If it’s wrong to strap a panda into a Fiat 500 for a crash test then Fiat is as wrong as wrong can be. In a series of new print advertisements the Italian automaker shows a Fiat 500 being smashed from various angles with wildlife animals seated inside the car as crash test dummies. 

The point is that Fiats are safe for the environment as well as their passengers. In addition to a panda who endures a brutal head-on collision, other animals used in the freeze framed carnage include a walrus and a couple of penguins, which is truly absurd when you consider the average penguin is far too short to operate a motor vehicle. 

Regardless, the advertisements’ tagline, “Engineered for a lower impact on the environment,” is fairly believable as the ads also mention the fact that Fiat produces an average of just 133.7 grams per kilometer – the lowest carbon emissions of any brand in all of Europe. 

See the ads here:

Be forewarned, the panda gets it hard. (1)

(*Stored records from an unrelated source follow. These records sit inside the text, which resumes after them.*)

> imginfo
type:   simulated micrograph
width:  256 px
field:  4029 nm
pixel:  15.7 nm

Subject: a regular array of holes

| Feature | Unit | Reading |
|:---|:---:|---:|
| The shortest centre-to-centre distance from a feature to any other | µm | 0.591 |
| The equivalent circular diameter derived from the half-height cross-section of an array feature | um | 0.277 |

The best-selling car in 2008 moved more than 457,000 units and retailed for about $50. That’s right, it was the Little Tykes Cozy Coupe. You know, the little red one with the yellow top and the beep beep horn? Chances are it may have been your first car and many of your playmates’ as well. To celebrate it’s 30th anniversary, the Cozy Coupe has been inducted into the prestigious Cleveland’s Crawford Auto-Aviation Museum, named one of the top 10 automobile museums in the country by Car Collector Magazine. (1) 

Personally, I found the Cozy Coupe hard to maneuver, underpowered, and the styling barbarically muddled in a Flintstones meet the Jetsons meet Dr. Seuss homage gone horribly awry. But that’s just me. If you’re still not sure what I’m talking about see for yourself at the Little Tykes website:

Besides the Cozy Coupe, the two top selling vehicles in the Month of May were both domestic and both pickup trucks. Here’s the official list from the AP: 

Top Selling Autos in May

1. Ford F-series (33,381)
2. Chevrolet Silverado (31,463)
3. Toyota Camry/Solara (31,325)
4. Toyota Carolla/Matrix (23,576)
5. Honda Accord (22,597)
6. Honda Civic (20,723)
7. Ford Fusion (19,786)
8. Chevrolet Impala (18,709)
9. Nissan Altima (18,408)
10. Ford Escape (16,391) (3)

I’m not sure whether it’s a good or bad thing that we’re outselling imported cars with gas guzzling pickups. The rest of the list is dominated by fuel-efficient imports, implying that demand is centered about economy. What we might be seeing here is the result of Chevy and Ford slashing prices on big trucks to move them off the lot. Or it could be that as evidenced by the crazed popularity of our new muscle cars, there’s still plenty of demand for power and size. Maybe it’s a combination. 


Outside of his famous airplanes, Howard Hughes designed at least one custom car for his personal use and appropriately it seems to be a mixture of madness and genius. Last week former Portland Trailblazers center Bill Smith bought the 1936 Lincoln Boat Tail Speedster designed by Hughes at an auction for $1million, a price Smith believes was a bargain. 

The car started out as Hughes’ 1936 Lincoln K model V-12 Limousine, but being crazy and the fastest man in the world by air at the time, he decided to transform the limo to fit his vision of a ’36-37 Boat Tail Speedster. (4) From 

“After reducing the original weight by thousands of pounds and modifying the engine and exhaust this car would have easily cruised in excess of 100 MPH.”

Theories abound as to exactly why Hughes decided to develop a car so beyond the performance standards of the era, and from a limousine for that matter. Some believe he was planning to compete in a speed or endurance contest, or that he was developing his stab at the ultimate concept car. (4)

Others say that it was purely an experiment to develop a formula intended to boost fuel economy and engine performance by weight reduction and aerodynamics, which would make travel at high speeds more economical. If this were the case, Hughes could have used what he learned from restructuring the Speedster to set several of his world flying records. (4)

Others still believe that with its long wheelbase the car would have been very stable at high speeds and could have been used to keep up with the takeoffs and landings of aircraft Hughes was developing so he could film the tests. The car could have been especially handy in filming Hughes’ invention and refinement of retractable landing gear. (4)

Whatever the car’s purpose, assuming that there was one at all, it's now owned by Smith who says he would prefer to keep it alongside Hughes’ most infamous invention, the “Spruce Goose” at the Evergreen Aviation and Space Museum in McMinnville, Oregon.